[Repost] Are Schools Violating Child Labor Laws?

The title of this article is a bit provocative but there is merit in what the content of articles says. As students, we have to be at school for a certain number of hours for five days a week. Then, to get into a good college, we need extracurriculars and for most of us that will have to pay for our college education out-of-pocket, we will need to get a job.

For example, I’m taking six AP classes this year, I fence competitively and I have a job on the weekends. While you may say that I might have just chosen not to do all these things. I wasn’t forced to take all AP classes. No one told me I had to do sports. You get the gist. The only problem is that we are forced to do this. The competition for quality college education is intense. Prestigious institutions like the schools in the Ivy League are seeing their admission rates drop way below 10% in the past couple of decades. What a 4.0 GPA in the 90s and earlier is worth more than a 4.0 GPA now. Now, with that 4.0 GPA, we would also need to volunteer, be part of Student Council or some other leadership position, have high SAT and ACT scores, play sports and also have non-academic talents like in art or theatre. Because of the large pool of highly-qualified students who apply to these institutions every year, a lot of whether you get admitted or not may be a factor that’s obvious to the applicants and is sometimes due to pure luck.

So, in an effort to be competitive, students are saddled with too many activities and so little time. On top of the usual teenage uncertainty, they are forced to take on responsibilities that they shouldn’t be having. With an 8-hour school day, that’s already 40 hours a week. With homework and extracurriculars, the students are working major overtime hours.

So, how do you remedy this? One of the causes of this extreme competition is in the shortage of supply. The spaces at universities aren’t enough to accommodate the number of students who want to go to said universities. This doesn’t only apply to the Ivy League– it applies to local and state colleges too. With high demand and not enough supply, the price of college has shot up to several times over what had to be paid in the late 1900s. So, if universities can expand to accommodate a bigger student body in proportion to the increase in the overall student population, then we can control the level of competitiveness. Of course, we don’t have control over that.

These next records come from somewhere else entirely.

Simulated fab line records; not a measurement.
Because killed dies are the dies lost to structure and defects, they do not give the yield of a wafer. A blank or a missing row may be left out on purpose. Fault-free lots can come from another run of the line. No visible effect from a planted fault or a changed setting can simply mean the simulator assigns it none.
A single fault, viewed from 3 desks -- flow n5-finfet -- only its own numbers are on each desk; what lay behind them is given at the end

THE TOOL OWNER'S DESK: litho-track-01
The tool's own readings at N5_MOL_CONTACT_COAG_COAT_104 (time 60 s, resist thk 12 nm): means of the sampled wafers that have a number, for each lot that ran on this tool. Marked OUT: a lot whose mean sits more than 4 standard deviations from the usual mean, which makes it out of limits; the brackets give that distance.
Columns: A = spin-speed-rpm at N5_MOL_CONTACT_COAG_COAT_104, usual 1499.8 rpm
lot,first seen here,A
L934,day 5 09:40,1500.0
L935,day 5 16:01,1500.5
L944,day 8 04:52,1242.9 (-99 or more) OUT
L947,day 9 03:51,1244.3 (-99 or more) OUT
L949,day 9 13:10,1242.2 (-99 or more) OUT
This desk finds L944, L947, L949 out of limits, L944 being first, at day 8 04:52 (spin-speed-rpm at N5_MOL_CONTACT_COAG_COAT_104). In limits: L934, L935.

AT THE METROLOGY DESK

So, the bottom line is, students have a lot on their plate so please don’t give busy work and otherwise unnecessary projects to us. I know that a lot of school districts have requirements as to how many grades are needed for each grading period (trimester, quarters etc. and includes interim grade reports) so I’ve had it where teachers had to assign work that we didn’t need to do just to meet the quota of six grades per grading period.

The article included today talks about how teachers not only assign a lot of homework each night, especially for high-level classes and then students either find themselves with a test, assessment or project every day of a week or have three or more of them stacked in one day. Here’s an excerpt from the article:

Child Labor laws were created to protect children against being overworked and mistreated in the workplace, but what regulations are protecting students in schools?

According to US News, students, on average, spend 8 hours at school, spend 3.5 hours a night on homework, and have hours of extracurriculars and jobs. Personally, I have over 7 hours of extracurricular activities a week, with Wednesday being my only day to come home right after school, and I spend all of that time doing homework and catching up on readings from earlier on in the week.

According to the Georgia Department of Labor, minors under 16 cannot work more than 8 hours on a non-school day and 40 hours on a non-school week. The law in England extends this age to 18 and also enforces that those under 18 have a 12- hour rest between each working day. Currently, in school alone, we more than violate these standards.

Link to article here.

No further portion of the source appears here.